Pathways to possibility

Three years ago, I navigated a major career transition as I stepped out of nonprofit executive leadership and into a period of unknown.

At that time, I felt scared and worried about moving forward into uncertainty. Parts of me felt lost and broken. Parts of me felt confused and concerned. The inner knowing within me felt quieted by an ever-growing inner critic.

I’d been accustomed to intensely busy work days filled with back-to-back Zoom meetings. Constant activity and constant thinking felt normal. Rest and silence felt radical. I wasn’t used to being 𝘸𝘪𝘵𝘩 𝘮𝘺𝘴𝘦𝘭𝘧.

For the first time, I experienced a stillness. A stop. A pause. My whole life had been a climb, and, now, a massive degree of chosen and unchosen change was redirecting my path in a way I didn’t fully understand.

𝙉𝙤𝙬, 𝙄 𝙠𝙣𝙤𝙬.

That pause opened up a new space, which awakened my awareness of parts of my life that desperately needed my attention. My health, my mothering, my marriage all cried out during this period as being in deep need of care and repair.

I had learned to deprioritize my needs, to disconnect from my body, and to override my intuitive knowing. I began a journey to unlearn, to reconnect, and to remember how to listen to the wisdom within.

During this journey, I reintegrated my broken pieces into a mosaic of liberated living. From this pause, I restored my health, my mothering, and my marriage by infusing renewed patience and commitment. From this space, emerged my vision for supporting leaders in their conscious transformation. My coaching practice, Piñata Possible, was born shortly thereafter.

I have many stories about this “in-between” time and what it taught me. It was both a breakdown and a breakthrough that scared and served me in ways that awakened me to the life I was meant to be living.

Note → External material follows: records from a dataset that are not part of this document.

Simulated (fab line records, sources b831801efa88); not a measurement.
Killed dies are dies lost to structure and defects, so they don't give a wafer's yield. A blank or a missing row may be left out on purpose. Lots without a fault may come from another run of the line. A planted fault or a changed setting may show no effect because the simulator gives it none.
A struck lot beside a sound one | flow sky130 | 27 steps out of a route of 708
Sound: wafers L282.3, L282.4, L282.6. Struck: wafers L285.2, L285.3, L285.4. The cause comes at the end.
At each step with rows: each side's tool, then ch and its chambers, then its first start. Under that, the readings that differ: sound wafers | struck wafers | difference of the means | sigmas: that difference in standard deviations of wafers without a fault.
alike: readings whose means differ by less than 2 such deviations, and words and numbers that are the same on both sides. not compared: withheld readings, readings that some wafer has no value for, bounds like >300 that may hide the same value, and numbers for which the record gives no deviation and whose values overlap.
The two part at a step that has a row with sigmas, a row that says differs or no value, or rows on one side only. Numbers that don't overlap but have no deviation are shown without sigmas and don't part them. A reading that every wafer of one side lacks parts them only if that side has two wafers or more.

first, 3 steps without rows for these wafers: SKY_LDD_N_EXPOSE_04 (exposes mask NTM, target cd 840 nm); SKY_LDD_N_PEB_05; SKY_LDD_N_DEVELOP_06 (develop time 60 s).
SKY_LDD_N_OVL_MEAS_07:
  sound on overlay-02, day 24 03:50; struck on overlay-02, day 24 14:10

I honor all that was. And I see how my life unfolded into the 𝘦𝘹𝘢𝘤𝘵 lessons I most needed to learn. I continue to live, and I continue to learn, now with an awareness of how to restore infinite possibility even amidst the most unfavorable and uncertain circumstances.

I know it is my work to do to open pathways of possibility for others. I commit to holding space for leaders to awaken to the infinite power and potential they hold within. In some ways, this has always been my path. Now, I am awake to it.